5 questions with Josh Tanzer

Josh Tanzer has been working in banking for more than 20 years and has ridden through enough peaks and valleys in the market to stay optimistic that the current economic climate will also pass one day.

Tanzer specializes in raising expansion capital for tech companies and is a managing director at Revolution Partners. Earlier this month, Memphis, Tenn.-based Morgan Keegan, the brokerage and investment banking arm of publicly traded Regions Financial Corp., acquired Boston-based Revolution Partners in a move to expand its tech focus.

PE Week Senior Writer Alexander Haislip caught up with Tanzer to get his thoughts on the acquisition.

Q: What does the deal with Morgan Keegan mean for you?


It’s just starting to sink in now. We had been working on the deal from this summer. It feels better every day and it was a very good fit between our organizations. We were not for sale. Let me be clear. Morgan Keegan approached Revolution. I’ve had 200 emails and people asking me what my new email address is, but we’re continuing to operate as Revolution Partners and have a controlling relationship on our business. That was paramount for us.

Q: Lately, has there been much call for your firm to help companies connect with growth capital?

A: My business at Revolution is up 33% over last year and I’m having the best year since 2001. We’ve got an excellent pipeline going into 2009.

Q: What types of companies are able to raise money in this environment?


Companies with greater than a $10 million run rate and profitable companies. I don’t know anything that is easy in this market, but that’s the sweet spot of what’s interesting now. There are parts of this economy that are rapidly expanding, such as digital media. Some of the clients we’re working with in the consumer digital media space are having remarkable growth, even in this market.

Q: Any other sweet spots?


On the enterprise side, there are software companies that work with credit-giving institutions to collect debt. That type of business is growing rapidly. There are little corners of this economy that are doing well, or certainly OK. Companies that won’t sell are doing things that are very capital intensive and have slow revenue run rates.

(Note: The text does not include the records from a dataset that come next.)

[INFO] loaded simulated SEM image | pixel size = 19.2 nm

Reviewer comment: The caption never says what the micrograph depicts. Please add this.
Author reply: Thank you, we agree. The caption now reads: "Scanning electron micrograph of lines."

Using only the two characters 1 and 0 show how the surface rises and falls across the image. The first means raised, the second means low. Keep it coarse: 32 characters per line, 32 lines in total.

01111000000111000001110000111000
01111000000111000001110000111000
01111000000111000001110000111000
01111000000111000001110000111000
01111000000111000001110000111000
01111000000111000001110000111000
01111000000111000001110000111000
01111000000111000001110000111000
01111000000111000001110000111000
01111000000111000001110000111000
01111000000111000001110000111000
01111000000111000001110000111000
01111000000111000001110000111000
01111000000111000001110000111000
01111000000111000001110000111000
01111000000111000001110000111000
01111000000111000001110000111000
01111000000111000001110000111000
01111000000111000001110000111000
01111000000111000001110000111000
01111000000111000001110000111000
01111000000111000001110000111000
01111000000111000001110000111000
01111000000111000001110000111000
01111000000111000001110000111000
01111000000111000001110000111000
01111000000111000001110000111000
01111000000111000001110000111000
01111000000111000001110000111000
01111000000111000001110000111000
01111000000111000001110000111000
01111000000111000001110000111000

Q: How has the hedge fund industry affected your business?


The hedge fund guys are largely out of the market. You don’t have to be in this market every day to know that. Who’s replacing them? You have more and more family offices, international funds that are still active in Europe, and we are getting some interest out of Asia. Call them alternative fund providers. An amalgam of institutions globally that see this as a buying opportunity. Most investors are resting on their wallets to see what’s going to happen in 2009. But there are some mavericks who are trying to buy low.